Welcome to Lise Nørgaard’s Roskilde
Join this walk around Roskilde and discover the childhood town of Danish writer and journalist Lise Nørgaard.

Visit the bank
We begin at Stændertorvet, the town square in central Roskilde, where you can look across to the building on the corner of Algade and Stændertorvet. Today, the premises house the shoe shop “Skoringen”, but during Lise Nørgaard’s childhood the building was home to Roskilde Landbobank.
Lise Nørgaard’s parents held their accounts at the bank, and her father served as chairman of the board. The family were close friends with the bank manager, H.H. Stigaard, and the children of the two families grew up closely connected.
Miss Lønholdt’s girls’ school
From Landbobanken, the walk continues to the Yellow Mansion, originally built as a residence for the Danish royal family.
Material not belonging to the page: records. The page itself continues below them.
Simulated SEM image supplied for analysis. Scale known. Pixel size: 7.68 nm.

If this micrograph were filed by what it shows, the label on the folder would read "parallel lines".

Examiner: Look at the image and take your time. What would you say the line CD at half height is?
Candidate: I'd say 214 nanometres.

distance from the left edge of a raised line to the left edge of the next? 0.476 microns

From the mid-19th century, Miss Lønholdt’s Girls’ School occupied the right wing of the mansion, and this was where Lise Nørgaard began school in 1923. The school mainly catered for girls from well-off families, and Lise Nørgaard was eager to start school early so she could learn to read.
Today, the Yellow Mansion serves as the residence of the Bishop of Roskilde.
“The dancing school sweetheart”
From Stændertorvet, the route continues down Roskilde’s main shopping street, Skomagergade. On your right, you will find the clothing store “Aage Müller”, founded in 1834. One of the town’s oldest shops, it has been passed down through generations, and for many years the Müller family lived above the store.
For several years, Lise Nørgaard attended dancing lessons with the family’s son, Henrik Müller, whom she considered one of the more attractive boys in her social circle.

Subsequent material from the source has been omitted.